Minerals Management Service
Gulf of Mexico OCS Region

Technical Summary : MMS Publication 99-0031
History of Coastal Alabama Natural Gas Exploration and Development, Final Report

BACKGROUND: Following the 1979 discovery of Norphlet gas in Mobile Bay, during the early 1980s the Coastal Alabama region experienced the emergence of a large offshore gas industry. This study is the second in a series of investigations analyzing the social and economic impact of the Coastal Alabama offshore gas industry on Gulf Coast states.

OBJECTIVES: Document the history of leasing, exploration, development and production of natural gas offshore coastal Alabama in state and federal fields and project the likely path of future development and production.
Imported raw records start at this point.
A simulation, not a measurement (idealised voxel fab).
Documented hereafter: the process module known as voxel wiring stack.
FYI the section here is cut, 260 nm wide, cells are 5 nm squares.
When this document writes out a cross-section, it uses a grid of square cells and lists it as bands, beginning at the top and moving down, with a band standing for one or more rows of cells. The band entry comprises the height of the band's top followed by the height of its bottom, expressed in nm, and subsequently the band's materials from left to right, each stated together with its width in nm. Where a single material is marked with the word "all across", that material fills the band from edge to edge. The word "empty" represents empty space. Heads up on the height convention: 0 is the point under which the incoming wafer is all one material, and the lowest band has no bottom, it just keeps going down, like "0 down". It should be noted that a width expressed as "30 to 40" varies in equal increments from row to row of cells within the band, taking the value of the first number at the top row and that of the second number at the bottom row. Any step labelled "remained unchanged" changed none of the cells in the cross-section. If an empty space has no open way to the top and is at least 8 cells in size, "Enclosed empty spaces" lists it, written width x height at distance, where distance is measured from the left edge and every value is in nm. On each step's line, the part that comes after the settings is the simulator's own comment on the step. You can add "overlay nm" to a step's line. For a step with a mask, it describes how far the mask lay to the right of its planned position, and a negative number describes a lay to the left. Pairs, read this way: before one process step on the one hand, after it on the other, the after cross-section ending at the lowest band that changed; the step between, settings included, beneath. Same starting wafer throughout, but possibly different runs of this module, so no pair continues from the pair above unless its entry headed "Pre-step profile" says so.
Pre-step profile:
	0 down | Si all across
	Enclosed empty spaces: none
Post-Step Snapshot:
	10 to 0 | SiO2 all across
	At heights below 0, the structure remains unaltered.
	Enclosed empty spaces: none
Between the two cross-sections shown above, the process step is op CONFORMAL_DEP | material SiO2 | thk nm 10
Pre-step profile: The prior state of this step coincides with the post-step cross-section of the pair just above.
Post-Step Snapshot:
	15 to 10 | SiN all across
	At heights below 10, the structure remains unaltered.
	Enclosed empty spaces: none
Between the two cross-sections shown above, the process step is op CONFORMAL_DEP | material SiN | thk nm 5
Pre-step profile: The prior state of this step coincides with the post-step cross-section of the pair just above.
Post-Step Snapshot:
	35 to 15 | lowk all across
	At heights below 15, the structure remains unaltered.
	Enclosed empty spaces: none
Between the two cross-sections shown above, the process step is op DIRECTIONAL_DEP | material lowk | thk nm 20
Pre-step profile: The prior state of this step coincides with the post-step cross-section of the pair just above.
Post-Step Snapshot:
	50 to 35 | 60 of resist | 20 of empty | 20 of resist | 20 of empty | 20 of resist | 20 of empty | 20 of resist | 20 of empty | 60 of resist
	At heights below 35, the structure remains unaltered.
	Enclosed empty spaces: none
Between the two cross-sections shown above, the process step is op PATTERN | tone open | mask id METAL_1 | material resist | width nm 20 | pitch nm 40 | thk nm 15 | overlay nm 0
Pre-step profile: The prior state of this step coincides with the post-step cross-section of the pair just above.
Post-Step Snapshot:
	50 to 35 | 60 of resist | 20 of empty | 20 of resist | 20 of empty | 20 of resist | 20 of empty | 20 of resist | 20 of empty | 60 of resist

DESCRIPTION: After nine years of regulatory delay, Mobil Oil Exploration and Production, Inc.’s first well encountered natural gas at 21,113 feet November 28, 1979, having discovered Norphlet formation gas 6,000 feet below the top of the Smackover formation—their original target in 1970. At the apex of the Carter Administration's Energy Crisis, Mobil had discovered a giant gas field in 14 feet of water in America's backyard. The prospect of $9 per MCF gas after the NGPA passed in 1978 and the Norphlet geology were extraordinarily exciting to petroleum industry professionals, who recognized the potential for discovery of other very large natural gas accumulations. The Coastal Alabama/Panhandle Florida Norphlet trend is one of the most important U. S. gas producing regions. This report discusses the leasing, exploration and development history of discovered Miocene and Norphlet gas fields in state and federal waters offshore Alabama and Florida’s Destin Dome.

SIGNIFICANT CONCLUSIONS: Industry bids at the 1981 State of Alabama Lease Sale and the 1982 Federal Lease Sale reveal that Exxon, Mobil and Shell bet heavily on Norphlet geology and high gas prices. Exxon submitted high bids of $255.9 million for seven of the 13 tracts awarded by the State of Alabama. Between 1981 and 1984 Alabama leased tracts in state waters for bids totaling $800 million. MMS leased tracts in federal Mobile Bay OCS waters between 1982 and 1985 for bids totaling $562 million, $1.36 billion combined. The "gas bubble" dropped prices below $2 MCF by the time production ultimately came on line.

The State of Alabama set up a perpetual trust fund to ensure that the State would continue to benefit from the interest on the bonus proceeds. At the end of FY 1996, the balance of Alabama's trust funds had grown to $1.35 billion, having increased with the receipt of royalty payments. Annual interest from the funds has averaged about $100 million since 1986. The trust funds and interest earnings will continue to grow so long as gas is produced from state and nearby federal 8(g) waters.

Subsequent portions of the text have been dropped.